The ink wasn’t even dry yet on the just published Republican Tax Cut And Jobs Act, and within the hour UBS was already confident that it has virtually no chance of passing: As UBS chief economist Seth Carpenter wrote shortly after the publication, “to our read, the release confirms our view that tax reform is far from being a done deal. The bill contains several specifics that we believe will prove sticking points, which increase the difficulty of finding the votes to support the plan in both the House and the Senate.” Fast forwarding to Carpenter’s conclusion: “We maintain our view that tax reform is unlikely this year or next.”
To be sure, banks have a right to be skeptical: after all with the economy already growing above 3%, the last thing financial institutions want is for another burst of output courtesy of fiscal stimulus. Last week, Lloyd Blankfein said as much when the Goldman CEO warned “now’s not the best time for tax cuts”, a view diametrically opposite that of his former “right hand man”, Gary Cohn, currently Trump’s chief economic advisor, who said this is precisely the right time for more tax cuts.
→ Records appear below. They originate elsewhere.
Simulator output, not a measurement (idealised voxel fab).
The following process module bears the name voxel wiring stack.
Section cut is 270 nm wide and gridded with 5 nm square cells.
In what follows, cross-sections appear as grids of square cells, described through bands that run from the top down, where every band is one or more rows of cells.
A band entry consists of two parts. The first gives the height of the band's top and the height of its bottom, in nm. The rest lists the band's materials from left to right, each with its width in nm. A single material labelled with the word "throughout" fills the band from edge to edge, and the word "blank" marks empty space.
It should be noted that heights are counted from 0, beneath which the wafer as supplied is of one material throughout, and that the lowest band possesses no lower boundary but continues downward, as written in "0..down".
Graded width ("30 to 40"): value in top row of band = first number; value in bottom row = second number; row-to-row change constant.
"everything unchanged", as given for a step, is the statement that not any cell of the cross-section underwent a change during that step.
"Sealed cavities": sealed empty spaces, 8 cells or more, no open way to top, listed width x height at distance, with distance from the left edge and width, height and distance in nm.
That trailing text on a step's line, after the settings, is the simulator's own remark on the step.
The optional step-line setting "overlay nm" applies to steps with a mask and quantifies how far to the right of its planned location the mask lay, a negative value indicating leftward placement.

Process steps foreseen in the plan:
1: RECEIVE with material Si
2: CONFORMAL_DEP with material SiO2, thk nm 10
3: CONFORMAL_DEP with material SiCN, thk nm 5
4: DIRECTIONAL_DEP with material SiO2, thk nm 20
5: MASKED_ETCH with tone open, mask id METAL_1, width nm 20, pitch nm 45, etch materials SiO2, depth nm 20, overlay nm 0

“I can’t say this is the moment where you want the most fiscal stimulus in the market, when we’re mostly at full employment, when GDP last registered at 3 percent,” Blankfein said Thursday in a Bloomberg Television interview. “I don’t know that this is the moment that you provide the biggest stimulus.”
Goldman CEO’s skepticism was obvious in a report released this afternoon by economic Alec Phillips, who looked at the tax plan released on Friday, and said that while Goldman still assigns a two-thirds chance of tax reform passing, it conceded that “now comes the hard part.”